Washington -- California's state Republican chairman threw his party's all-out support behind the effort to recall Gov. Gray Davis for the first time on Wednesday and said party leaders will try to get all but one of the potential GOP candidates for governor to stand aside.

Duf Sundheim of Palo Alto expressed confidence that the recall will qualify for the ballot and that voters will recall Davis. Although his party has several attractive candidates to replace Davis, Sundheim said, too many GOP contenders could help him survive a recall or elect a Democrat to replace him.

"We'll sit down with the candidates and come up with a viable strategy that makes sense," Sundheim told California reporters in Washington. "If we could agree on one candidate, it would be optimal."

"We will work actively to get out the vote," Sundheim said in the party's clearest indication yet of all-out support for the recall effort. The party had endorsed the gathering of recall petition signatures, but Sundheim and many GOP leaders had kept the recall at arm's length.

The effort to put the recall on the ballot has been fueled by Rep. Darrell Issa, R-Vista (San Diego County), who has spent about $1.28 million of his own money to finance the signature-gathering effort.

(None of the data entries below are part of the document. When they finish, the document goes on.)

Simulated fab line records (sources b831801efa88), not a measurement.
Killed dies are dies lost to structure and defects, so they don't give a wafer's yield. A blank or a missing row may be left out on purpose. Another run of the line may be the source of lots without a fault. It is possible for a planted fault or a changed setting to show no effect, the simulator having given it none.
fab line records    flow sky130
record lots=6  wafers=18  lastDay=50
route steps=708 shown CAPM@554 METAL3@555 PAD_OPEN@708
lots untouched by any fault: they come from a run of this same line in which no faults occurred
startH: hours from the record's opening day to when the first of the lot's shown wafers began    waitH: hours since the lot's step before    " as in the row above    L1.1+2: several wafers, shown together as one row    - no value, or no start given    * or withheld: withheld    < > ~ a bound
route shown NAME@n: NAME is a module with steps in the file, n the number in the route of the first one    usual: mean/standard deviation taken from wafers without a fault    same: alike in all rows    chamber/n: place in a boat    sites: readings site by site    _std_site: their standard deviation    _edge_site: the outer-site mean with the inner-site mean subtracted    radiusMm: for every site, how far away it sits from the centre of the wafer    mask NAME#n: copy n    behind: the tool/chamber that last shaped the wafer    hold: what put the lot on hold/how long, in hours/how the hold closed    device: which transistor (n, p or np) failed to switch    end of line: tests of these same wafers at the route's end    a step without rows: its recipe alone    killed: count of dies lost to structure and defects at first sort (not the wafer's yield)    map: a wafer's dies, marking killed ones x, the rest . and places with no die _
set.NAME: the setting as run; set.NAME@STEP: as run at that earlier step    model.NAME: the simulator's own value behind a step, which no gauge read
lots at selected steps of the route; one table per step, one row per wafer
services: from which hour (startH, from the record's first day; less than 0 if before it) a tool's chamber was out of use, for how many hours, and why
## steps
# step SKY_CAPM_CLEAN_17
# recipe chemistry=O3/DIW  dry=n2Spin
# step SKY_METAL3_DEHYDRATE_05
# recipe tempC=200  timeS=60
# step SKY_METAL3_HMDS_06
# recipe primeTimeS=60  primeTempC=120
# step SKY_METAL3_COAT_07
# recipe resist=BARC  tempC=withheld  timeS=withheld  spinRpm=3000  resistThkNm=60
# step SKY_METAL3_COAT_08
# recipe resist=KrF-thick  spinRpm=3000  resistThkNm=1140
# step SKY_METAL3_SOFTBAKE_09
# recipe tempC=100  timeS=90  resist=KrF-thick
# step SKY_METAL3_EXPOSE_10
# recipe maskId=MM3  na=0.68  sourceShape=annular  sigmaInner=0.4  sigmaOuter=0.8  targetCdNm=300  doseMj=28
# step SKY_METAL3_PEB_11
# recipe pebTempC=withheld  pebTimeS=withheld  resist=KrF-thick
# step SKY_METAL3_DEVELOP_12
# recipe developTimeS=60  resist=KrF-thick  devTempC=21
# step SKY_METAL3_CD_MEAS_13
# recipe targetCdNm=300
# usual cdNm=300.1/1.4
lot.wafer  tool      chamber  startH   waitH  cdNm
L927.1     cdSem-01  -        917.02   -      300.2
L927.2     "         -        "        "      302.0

Sundheim's comments are likely to intensify the criticism of the recall from Democrats, who have attacked it as a purely partisan effort by Republicans upset they were defeated last November by Davis and every other Democratic candidate for statewide office.

Davis, who has sounded increasingly resigned to facing a recall, pursued that argument Wednesday, telling KGO Radio the recall is an "effort by the right wing to overthrow the legitimate results of an election last November."

Still, the governor added, "I don't fear it. I've been elected five times statewide."

SUNDHEIM ATTACKS DAVIS But Sundheim was blunt on Wednesday in attacking Davis, saying California "can't afford three more years of this person."

"We've had five years of mismanagement, increased deficits, increased taxes and broken promises," he said.

Sundheim said the recall is a legitimate expression of the voters' anger because the governor "misrepresented the size and scope" of the $38 billion state budget deficit.

Sundheim said private donors have already paid for the party to hold two focus groups with voters to gauge their support for a recall and their attitudes toward Davis and the Democrat-controlled Legislature.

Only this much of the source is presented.